Buyers Beware: Municipal Bond Prices Don’t Reflect Financial Stress

Muni investors are acting as if there is no default risk in the municipal bond market based on yields.  It’s a bit like the conditions in the eurozone before the sovereign debt crisis. The Wall Street Journal reports:

Investors are ignoring warning signs in the $2.8 trillion municipal-bond market, raising the risk of a reckoning, according to some market specialists.

Numerous municipalities are struggling financially. A Rhode Island city recently said it faces insolvency. Harrisburg, the capital of Pennsylvania, is considering a municipal-bankruptcy filing. And famed investor Warren Buffett recently warned of a "terrible problem" ahead for municipal bonds.

But municipal-bond prices aren’t reflecting much concern. Yields on municipal bonds maturing in 2020 stood at 3.15% Friday, up slightly for the week but down from 3.3% in April. As prices and yields move inversely, this indicates lessening concern among muni investors, even as the cost of insuring against defaults has been rising…

Mr. Buffett’s Berkshire Hathaway Inc. has trimmed its municipal-bond investments to less than $4 billion as of the first quarter of 2010 from about $4.7 billion at the end of 2008.
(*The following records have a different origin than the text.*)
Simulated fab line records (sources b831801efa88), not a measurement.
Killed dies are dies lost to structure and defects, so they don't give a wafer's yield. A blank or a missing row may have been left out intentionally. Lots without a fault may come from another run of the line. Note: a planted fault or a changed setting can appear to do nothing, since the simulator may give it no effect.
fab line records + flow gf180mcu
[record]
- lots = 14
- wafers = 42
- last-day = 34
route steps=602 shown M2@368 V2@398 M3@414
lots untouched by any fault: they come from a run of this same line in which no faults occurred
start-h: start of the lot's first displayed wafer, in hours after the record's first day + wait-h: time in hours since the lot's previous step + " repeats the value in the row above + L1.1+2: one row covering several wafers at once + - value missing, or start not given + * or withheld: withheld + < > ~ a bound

"I don’t know how I would rate them myself," Mr. Buffett testified. "It’s a bet on how the federal government will act over time."

Increasingly, municipalities are showing signs of deep financial stress. Harrisburg said it might file for Chapter 9 bankruptcy proceedings. And Central Falls, R.I., whose motto is "City with a Bright Future," handed control of its finances to a receiver, unable to pay its debt.

I asked Are munis the next shoe to drop? in April and I am still wondering given the funding difficulties states and municipalities are having. Look at the shell game New York state is playing with its pension funds. Not every municipal bond is a lemon, of course. But, there will be contagion. Moreover, given the credit ratings agencies lapses, you can’t rely on ratings to see you through. It does pay to do your homework. But how many individual investors do this? When the next downturn hits, revenue shortfalls will make this crisis real. Until then, it’s buyer beware.

Source: Investors Looking Past Red Flags in Muni Market – WSJ

2 Comments
  1. Blahblah says

    Most people don’t know or care… but the municipal bond insurers are broke. Look it up. Municipalities pay bond insurers a fee so the bonds are insured. The insurance provides a higher bond rating which translates to cheaper cost to borrow. Unfortunately all it would take is for a couple large bonds to default pushing the bond insurers bankrupt thereby making all other bonds realistically much riskier because they would no longer be insured… Just something to chew on. The reality is ugly, and a lot of what is put out there serves as nothing more than distractions from the truth… Keep up the info.

    1. Edward Harrison says

      Good points on the insurers, something we used to talk a lot about during 2008. Buffett has stepped in to some degree. However, the WSJ article points out that he has pulled back.